This attorney proposed a program of mentoring and roundtable discussions between troubled young men and a panel of strong leaders in the community, such as police officers, entrepreneurs, judges, and educators. He hoped to target these young people by exploring and offering them positive alternatives for a better future.

Instead of being another statistic that gets lost in society, each of these young men will be able to recognize a new and better life. Instead of going to jail, a young man will be going to college, starting a business, and influencing the lives of future employees. Instead of overdosing on heroin, a young man will get married, start a family, and create a better life for his children—children who will never be born unless their father’s life is saved now.

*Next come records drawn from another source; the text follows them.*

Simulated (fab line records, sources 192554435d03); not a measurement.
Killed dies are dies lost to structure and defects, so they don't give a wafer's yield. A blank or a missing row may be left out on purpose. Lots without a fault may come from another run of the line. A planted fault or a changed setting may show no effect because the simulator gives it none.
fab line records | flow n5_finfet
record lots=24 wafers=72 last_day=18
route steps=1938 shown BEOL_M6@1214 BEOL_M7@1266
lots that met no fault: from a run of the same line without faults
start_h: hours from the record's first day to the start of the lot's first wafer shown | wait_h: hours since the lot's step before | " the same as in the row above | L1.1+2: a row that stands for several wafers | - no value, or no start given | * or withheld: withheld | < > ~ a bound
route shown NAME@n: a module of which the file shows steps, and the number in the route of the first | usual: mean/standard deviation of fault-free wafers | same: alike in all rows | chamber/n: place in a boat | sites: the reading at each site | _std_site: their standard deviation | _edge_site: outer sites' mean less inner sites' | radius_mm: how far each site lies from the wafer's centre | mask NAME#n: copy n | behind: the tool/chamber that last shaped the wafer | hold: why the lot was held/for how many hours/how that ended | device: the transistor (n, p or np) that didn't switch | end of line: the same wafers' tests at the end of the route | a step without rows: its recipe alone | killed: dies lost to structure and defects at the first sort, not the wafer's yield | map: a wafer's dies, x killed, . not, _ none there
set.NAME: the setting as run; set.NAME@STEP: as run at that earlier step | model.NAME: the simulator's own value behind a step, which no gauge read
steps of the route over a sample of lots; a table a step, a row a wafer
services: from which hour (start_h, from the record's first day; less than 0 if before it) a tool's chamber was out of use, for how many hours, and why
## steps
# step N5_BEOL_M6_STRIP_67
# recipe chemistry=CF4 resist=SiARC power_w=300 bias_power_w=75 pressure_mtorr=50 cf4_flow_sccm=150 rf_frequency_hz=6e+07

All these futures exponentially impact thousands more futures. My friend has in him the futures of potentially thousands of people.

We are all called to work in the “futures” business! We must understand the implications of this truth—each and every one of us has a multiplicity of futures inside us. Futures that will not occur unless we create them. Futures for which we are accountable.

My friend believes that his idea is inspired by God. But he has a choice. He can opt whether or not to bring this into reality. 

It’s this simple: it can and will come to pass if he cooperates with God in its creation. But if he refuses, those futures will be aborted.

There are so many things inside us. We often believe the only way they’ll get out is by watching God wave a magic wand to make things happen. God created human beings not as thoughtless robots but as partners with Him in continued creation.

Take a moment. Reflect on your participation in God’s creative activity.
Look down the road thirty, forty, or fifty years. What futures exist because of you?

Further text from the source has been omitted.